Campaign posters: too much information?

These posters are on pretty much every bus stop in my town:

I’m sure you’ve seen them. The series includes a poster with girls drinking, another one with a couple snogging in the back of a cab, one showing a girl wearing a low-cut top, etc etc etc.

The idea behind the campaign is laudable enough – it’s an attempt to shift the blame culture where, incredibly, significant numbers of people still believe a woman wearing a short skirt was in some way “asking for it” – but it makes me uneasy – as did the recent poster campaigns warning kerb-crawlers, and some of the domestic violence ones. These are campaigns by adults for adults, but they’re appearing in spaces used by young children. So for example, the anti-rape posters are on the bus stops used by primary school kids round here, the anti-kerb crawling billboards were all over Glasgow’s South Side (one I saw was within a few hundred yards of a primary school) and so on.
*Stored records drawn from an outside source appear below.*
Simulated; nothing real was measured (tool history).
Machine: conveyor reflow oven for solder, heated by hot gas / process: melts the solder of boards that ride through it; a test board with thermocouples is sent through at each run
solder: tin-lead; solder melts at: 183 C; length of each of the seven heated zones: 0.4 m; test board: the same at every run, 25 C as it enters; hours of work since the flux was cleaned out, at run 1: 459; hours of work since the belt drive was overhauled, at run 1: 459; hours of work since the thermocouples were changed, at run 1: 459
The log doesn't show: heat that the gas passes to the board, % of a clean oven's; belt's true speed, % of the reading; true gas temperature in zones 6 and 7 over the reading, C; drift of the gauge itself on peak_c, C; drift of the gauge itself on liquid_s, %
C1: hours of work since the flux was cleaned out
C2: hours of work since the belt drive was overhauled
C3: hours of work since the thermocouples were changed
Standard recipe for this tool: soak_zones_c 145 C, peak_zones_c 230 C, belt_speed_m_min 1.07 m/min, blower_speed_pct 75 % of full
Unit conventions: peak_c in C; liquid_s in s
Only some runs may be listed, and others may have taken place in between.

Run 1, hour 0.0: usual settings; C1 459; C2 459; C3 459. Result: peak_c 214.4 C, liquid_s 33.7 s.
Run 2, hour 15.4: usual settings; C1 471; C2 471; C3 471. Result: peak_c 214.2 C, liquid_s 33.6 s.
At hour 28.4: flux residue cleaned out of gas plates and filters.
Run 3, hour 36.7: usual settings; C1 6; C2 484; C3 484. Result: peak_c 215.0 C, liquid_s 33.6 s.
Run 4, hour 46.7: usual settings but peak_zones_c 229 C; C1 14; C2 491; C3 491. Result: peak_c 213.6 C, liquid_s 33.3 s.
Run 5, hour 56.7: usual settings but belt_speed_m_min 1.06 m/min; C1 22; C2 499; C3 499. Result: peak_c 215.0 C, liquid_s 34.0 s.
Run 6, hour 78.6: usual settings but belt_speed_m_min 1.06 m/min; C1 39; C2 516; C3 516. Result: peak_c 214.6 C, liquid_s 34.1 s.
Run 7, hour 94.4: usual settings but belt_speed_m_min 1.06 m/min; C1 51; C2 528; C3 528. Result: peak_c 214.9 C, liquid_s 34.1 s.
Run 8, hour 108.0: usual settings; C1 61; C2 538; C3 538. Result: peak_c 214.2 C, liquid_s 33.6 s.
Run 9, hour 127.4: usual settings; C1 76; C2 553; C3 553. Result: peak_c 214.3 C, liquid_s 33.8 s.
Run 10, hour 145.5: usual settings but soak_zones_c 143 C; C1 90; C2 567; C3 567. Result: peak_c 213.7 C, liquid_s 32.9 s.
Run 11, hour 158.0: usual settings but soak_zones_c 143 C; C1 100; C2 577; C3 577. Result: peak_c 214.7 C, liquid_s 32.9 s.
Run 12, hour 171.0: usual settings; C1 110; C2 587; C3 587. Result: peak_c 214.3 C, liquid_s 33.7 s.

I dunno, am I being overly sensitive here? I’m all in favour of changing attitudes, but is there such a thing as too much information when posters are being seen by everybody? Is having to talk to very young kids about this stuff the price you have to pay to change adult attitudes? And do such campaigns even work? “Hmmm, I’m feeling like committing a shocking crime against a woman,” a rapist said yesterday. “Because quite frankly I’m a maniac. But then I saw a poster and realised it was, like, a really bad thing.”

On a related but completely different note: nice, balanced viewpoint from some religious nut-job on Radio Scotland this morning. The caller was discussing the plans to introduce (very basic) sex education for schoolkids. “I’m very suspicious of any adult who wants children to know about sex”, she said, before hissing that the only words children of any age should hear about sex should be “God”, “sin”, “hell” and “temptation”.